A three-to-one return is nothing to sneeze at. Reconciliations, first-draft models, data pulls, and the like can all get done much faster.

As Chris notes, getting this kind of return hinges on really smart prompting. We asked real finance leaders what prompts they use most in their day-to-day, and consolidated the 15 best ones into a ready-to-use guide.

But the ceiling is set by the work AI can't yet touch: the review layer, the interpretation, the "does this number actually make sense in context?" checks. That work still takes the same amount of time it always did, and it still requires someone who knows the business inside and out.

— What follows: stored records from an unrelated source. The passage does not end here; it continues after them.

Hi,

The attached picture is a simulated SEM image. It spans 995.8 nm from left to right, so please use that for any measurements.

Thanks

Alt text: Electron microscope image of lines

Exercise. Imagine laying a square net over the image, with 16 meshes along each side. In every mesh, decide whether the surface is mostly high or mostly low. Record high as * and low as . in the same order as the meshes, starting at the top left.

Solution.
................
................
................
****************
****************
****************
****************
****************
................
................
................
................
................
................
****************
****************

Expect great first drafts and shaky second iterations

AI tools are amazing brainstorming partners. Albert showed off this capability during our recent vibe coding webinar. You can jam on an idea by vibe coding a prototype in minutes—if it ends up being useful, build on it and share it with your team. If it doesn't, throw it away and move on.

But something like a financial model can’t be one-shotted in a vibe coding session.

AI can flag that legal expenses are up 40%. And with tools like Scan, it can even identify that a partner threatening litigation is what drove the variance.

But the color surrounding it—why it happened, what it means for next quarter, how to frame it for the board—is still outside its reach. That layer is exactly what separates a financial analyst from a VP of Finance. And it's where good finance storytelling starts.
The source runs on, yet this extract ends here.